Eoin Butler: writer, journalist and Mayoman of the Year

Tripping Along The Ledge


Pub

Published: The Evening Herald, March 2009

THE INTERNATIONAL BAR

image029It’s funny the thoughts that run through your head sometimes. We’re holed up in the men’s jacks of the International Bar. Austin’s is about to cough up his sordid little secret. The one that’s eating him up inside. But all I can think about is the smell of Chinese food… Why does one of Dublin’s grungiest jacks smell so strongly of special fried rice?

On the television in the bar, Liverpool are trouncing Villa, throwing the Premiership title race wide open again. Alas, I’ve been seated all afternoon next to a four-eyed, replica shirt nerd. Think Statto from Fantasy Football League, but minus the charisma.

“Don’t get me wrong” he’s saying as I arrive. “I’ve got a lot of time for Rafa, a lot of time…”

A lot of time for Rafa Benitez? Yeah, next time the Liverpool manager drops by Xtra Vision in Phibsboro looking for tactical pointers, I’m sure he’ll really appreciate that. Idiot.

Austin is at the next table. I tap him on the knee.

“How’d you end up on Paddy’s night?” I whisper. “Did I see you sneaking off with that American bird?”

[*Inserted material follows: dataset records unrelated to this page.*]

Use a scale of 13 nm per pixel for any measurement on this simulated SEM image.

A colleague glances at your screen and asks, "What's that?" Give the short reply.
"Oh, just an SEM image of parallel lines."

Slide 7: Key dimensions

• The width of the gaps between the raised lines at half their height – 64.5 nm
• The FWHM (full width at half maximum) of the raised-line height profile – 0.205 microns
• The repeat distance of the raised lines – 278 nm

Austin’s face turns white.

“I’ll tell ya later”, he says gravely.

The big man looks fairly shook. A few nightmare scenarios run through my brain.

She’s pregnant… They’re engaged… He’s facing charges of assault.

Actually, that last one isn’t so implausible. The girl was really hammered. If I recall correctly, she sort of collapsed on Austin at closing time and dragged him away into the night.

Meanwhile my friend Austin, great guy and all that he is, would not be the most experienced or (I’m speculating here) tender of lovers. That is, if his efforts on the hurling field are anything to go by.

Perhaps the girl woke up the next day, remembered nothing and accused him of raping her? Oh God, the poor guy.

When he nips out to the jacks, I follow him.

“What the hell’s going on, man?” I ask him. “What happened?”

“I don’t really want to talk about it, alright?” he looks embarrassed, maybe even a little ashamed.

“Spit it out man, I might be able to help.”

He looks at his shoes.

“We went back to her hotel. Got into bed. Started kissing, you know yourself…”

“And?”

He stares at the floor for an eternity. (That smell… There’s got to be an air vent outside the window. There’s no other explanation…)

Finally, looks me directly in the eye.

(Christ, I could really go for a chicken satay right about now…)

“She diddled herself…”

She what? My brain whizzes into overdrive. Sports injury? Drug reference? Eventually, it clicks… Oh, dear Lord!

“You mean she…?” I intimate.

Austin nods solemnly, miming the…

“Diddled herself, yes.”

I collapse against the hand dryer. “That’s it?” Tears are streaming down my face. “For fuck’s sake Austin, you had me worried for a second. So she diddled herself, so what? It’s safe, isn’t it? Shows a bit of initiative too… What did you do?”

He shrugs.

“You didn’t?”

“Well, if you can’t beat ‘em…” he says.

I roar with laughter, but Austin shushes me.

He hisses in a low voice.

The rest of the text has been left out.